6. It is indeed by no means clear that Christianity has at any time been of any great spiritual advantage to the world at large. The general temper of mankind, taking man individually, is what it ever was, restless and discontented, or sensual, or unbelieving. In barbarous times, indeed, the influence of the Church was successful in effecting far greater social order and external decency of conduct than are known in heathen countries; and at all times it will abash and check excesses which conscience itself condemns. But it has ever been a restraint on the world rather than a guide to personal virtue and perfection on a large scale; its fruits are negative.

7. True it is, that in the more advanced periods of society a greater innocence and probity of conduct and courtesy of manners will prevail; but these, though they have sometimes been accounted illustrations of the peculiar Christian character, have in fact no necessary connexion with it. For why should they not be referred to that mere advancement of civilisation and education of the intellect, which is surely competent to produce them? Morals may be cultivated as a science; it furnishes a subject-matter on which reason may exercise itself to any extent whatever, with little more than the mere external assistance of conscience and Scripture. And, when drawn out into system, such a moral teaching will attract general admiration {41} from its beauty and refinement; and from its evident expediency will be adopted as a directory (so to say) of conduct, whenever it does not occasion any great inconvenience, or interfere with any strong passion or urgent interest. National love of virtue is no test of a sensitive and well-instructed conscience,—of nothing beyond intellectual culture. History establishes this: the Roman moralists write as admirably, as if they were moral men.

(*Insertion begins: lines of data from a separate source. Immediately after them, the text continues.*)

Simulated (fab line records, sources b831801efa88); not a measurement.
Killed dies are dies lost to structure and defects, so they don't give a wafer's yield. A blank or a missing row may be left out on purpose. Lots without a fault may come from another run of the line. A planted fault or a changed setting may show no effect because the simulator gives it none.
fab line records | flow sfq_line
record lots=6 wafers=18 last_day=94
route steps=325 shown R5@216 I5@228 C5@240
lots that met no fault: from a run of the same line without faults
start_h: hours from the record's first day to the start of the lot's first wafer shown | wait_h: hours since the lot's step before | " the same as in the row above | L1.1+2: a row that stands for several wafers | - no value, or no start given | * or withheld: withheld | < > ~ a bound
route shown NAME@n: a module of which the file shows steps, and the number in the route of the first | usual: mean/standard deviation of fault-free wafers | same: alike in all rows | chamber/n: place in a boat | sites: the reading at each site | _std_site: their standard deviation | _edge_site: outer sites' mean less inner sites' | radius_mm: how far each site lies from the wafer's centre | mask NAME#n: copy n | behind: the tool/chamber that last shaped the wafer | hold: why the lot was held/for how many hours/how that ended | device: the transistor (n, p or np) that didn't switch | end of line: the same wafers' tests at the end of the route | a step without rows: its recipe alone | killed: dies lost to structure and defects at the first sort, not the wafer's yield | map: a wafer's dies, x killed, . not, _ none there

8. And, if this be the case, as I think it is, do we not compromise the dignity of Christianity by anxiously referring unbelievers to the effects of the Gospel of Jesus in the world at large, as if a sufficient proof of its divine origin, when the same effects to all appearance are the result of principles which do not "spring from the grace of Christ and the inspiration of His Spirit"? For it is not too much to say, that, constituted as human nature is, any very wide influence and hearty reception of given principles among men argues in fact their earthly character,—"they are of the world, therefore speak they of the world, and the world heareth them." [1 John iv. 5.] The true light of the world offends more men than it attracts; and its divine origin is shown, not in its marked effects on the mass of mankind, but in its surprising power of elevating the moral character where it is received in spirit and in truth. Its scattered saints, in all ranks of life, speak of it to the thoughtful inquirer: but to the world at large, its remarkable continuance on the earth is its witness,—its pertinacity of existence, confronting, as it has in turn, every variety of opinion, and triumphing over them all. To the multitude it does not manifest itself;—not that it willingly is hid from them, but that the perverse freedom of their will keeps them at a distance from it.